Given the human hunger for marvels, fictitious or otherwise, golden numberism might inevitably have arisen, but the person who got the ball rolling was Adolph Zeising (1810-1876) in an 1854 book whose translated title is An Exposition of a New Theory of the Proportions of the Human Body.

Roger Herz-Fischler, author of A Mathematical History of the Golden Number (1987, Dover reprint, 1998) and The Shape of the Great Pyramid (Wilfrid Laurier U. Press, 2000) decided to find out everything he could about Zeising, and this book reports his findings. Zeising was German, taught school for a time, and from 1853 until his death had sufficient means to be an independent scholar. He wrote poems, novels, and plays and works on philosophy, literature, and esthetics. He reviewed books, translated Xenophon, and evidently kept very busy. He is remembered today only as the father of golden numberism.

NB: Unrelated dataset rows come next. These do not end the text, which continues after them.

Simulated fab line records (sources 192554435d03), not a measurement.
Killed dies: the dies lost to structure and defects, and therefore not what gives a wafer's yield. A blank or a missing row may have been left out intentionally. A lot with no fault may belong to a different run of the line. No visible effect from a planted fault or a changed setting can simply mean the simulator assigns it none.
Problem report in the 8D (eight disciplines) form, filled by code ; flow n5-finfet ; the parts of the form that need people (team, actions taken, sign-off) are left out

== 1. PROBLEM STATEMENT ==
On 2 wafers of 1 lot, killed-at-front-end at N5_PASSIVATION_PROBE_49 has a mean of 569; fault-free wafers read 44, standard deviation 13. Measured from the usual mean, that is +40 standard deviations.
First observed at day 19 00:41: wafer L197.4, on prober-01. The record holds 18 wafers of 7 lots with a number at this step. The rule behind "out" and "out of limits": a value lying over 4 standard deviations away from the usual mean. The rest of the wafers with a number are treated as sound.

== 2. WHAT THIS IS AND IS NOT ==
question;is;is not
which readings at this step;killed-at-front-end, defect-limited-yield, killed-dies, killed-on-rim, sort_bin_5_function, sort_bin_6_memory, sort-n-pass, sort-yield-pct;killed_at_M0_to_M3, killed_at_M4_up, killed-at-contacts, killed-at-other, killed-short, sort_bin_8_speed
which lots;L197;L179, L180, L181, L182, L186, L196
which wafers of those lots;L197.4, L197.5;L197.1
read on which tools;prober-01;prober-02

The book is scholarly and as thorough as is possible, with a complete bibliography of Zeising's known works. It is not for light leisure reading, but it is sure to be the chief source of Zeisingiana from now on. The extensive German quotations are for the most part not translated into English. Other than his works on the golden ratio, Zeising's writings were not much noticed by his contemporaries, nor was he. The book can induce melancholy reflections on the futility of much of human effort.